Many home sellers are taking down the “For Sale” signs as they take a break from hosting open houses and celebrate the holidays with family. But the off-market reprieve also offers an opportunity for sellers to upgrade their homes and better compete when the traditional spring-selling season begins.
“The extent of improvements varies on the condition of the property and on a seller’s budget and willingness to invest in a home that they will soon be vacating,” says Svetlana Javakhyan, managing broker at Century 21 Commonwealth in Watertown, Mass. “However, one has to keep in mind that even in the market with a low inventory, many buyers are looking for a move-in ready home.”
Here are 7 ways homeowners who want to sell can improve their chances when the ground thaws.
While putting away holiday decorations, pack up other items in the house to create an airier, less cluttered interior. Grattan Donahoe, broker-owner of ERA Donahoe Realty in Temecula, Calif., recommends giving away or storing 80 percent of the items in a home. His advice is to streamline décor on shelves, clear countertops and put away seasonal clothes. “You’re moving,” he says, “so you should get packing.”
2. Repair seasonal issues
Donahoe also recommends paying attention to any issues that come up as the season changes. For example, if it rains a lot in your region during the winter, watch for roof leaks or areas of your yard with poor drainage. “You’ll want to fix these issues now so the home is show-ready in the spring,” he says.

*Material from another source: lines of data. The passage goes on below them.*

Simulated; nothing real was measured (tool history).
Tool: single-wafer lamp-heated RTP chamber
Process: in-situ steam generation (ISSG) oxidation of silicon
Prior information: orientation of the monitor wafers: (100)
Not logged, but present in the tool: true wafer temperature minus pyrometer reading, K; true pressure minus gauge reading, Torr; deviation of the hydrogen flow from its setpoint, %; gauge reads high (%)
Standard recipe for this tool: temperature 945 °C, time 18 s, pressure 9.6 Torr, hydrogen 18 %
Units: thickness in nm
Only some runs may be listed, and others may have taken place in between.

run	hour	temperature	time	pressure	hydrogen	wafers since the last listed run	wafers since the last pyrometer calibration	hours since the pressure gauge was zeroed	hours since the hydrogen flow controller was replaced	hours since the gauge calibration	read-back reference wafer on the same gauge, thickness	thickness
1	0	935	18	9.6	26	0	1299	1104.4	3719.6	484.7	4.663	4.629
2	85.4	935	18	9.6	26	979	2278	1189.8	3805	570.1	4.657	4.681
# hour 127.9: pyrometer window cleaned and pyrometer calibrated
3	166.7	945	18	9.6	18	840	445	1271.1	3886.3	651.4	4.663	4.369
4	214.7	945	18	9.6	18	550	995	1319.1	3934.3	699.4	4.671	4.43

3. Improve first impressions
“It takes, on average, 8 seconds for a potential buyer to make judgements about your home,” says Scott Wilkinson, broker-owner of Wilkinson ERA Real Estate in Charlotte, N.C. That means addressing areas that buyers encounter first such as a cracked driveway, peeling paint on shutters or trim and an unappealing front door. Easy fixes include trimming the bushes, freshening the mulch and painting the front door for added curb appeal.
4. Address the floors
Focus on where the buyer steps. “Floors wow many buyers,” says Venus Howard, a real estate agent with Re/Max Alliance in Westminster, Colo. Deep-clean carpets to get rid of unwanted pet odors and unsightly food stains. If it’s in the budget, re-sand and re-stain hardwood floors. A cheaper improvement is replacing any worn-out linoleum.
5. Update the look
Aim for a more modern look, says John Mangas, broker and co-owner of Re/Max Preferred Associates in Toledo, Ohio. Replace brass light fixtures, faucets, towel bars and door hinges with oiled bronze or brushed nickel ones. Strip off wallpaper and paint walls a neutral color. Pull up carpet in the bathroom and put down ceramic or a quality vinyl tiles, he says. Greg Smith, a real estate agent at Re/Max Alliance of Boulder in Colorado, recommends buying stainless steel appliances for the kitchen for a quick update that “can net thousands more for a home.”
6. Take care of the fundamentals
Make sure the basics mechanics of the home — heating and air conditioning, electrical, plumbing and the roof — are in tip-top shape, says Jim Zarkadas, a real estate agent at Century 21 Commonwealth in Watertown, Mass. “These are hot buttons that make buyers feel comfortable that everything in the home is working and, in most cases, will last for 20 to 30 years,” he says.
7. Get inspected
If you’re not sure where to concentrate your efforts, get an expert’s opinion. Wilkinson recommends having an inspection to find out which areas need to be addressed before they have a chance to unravel a sale.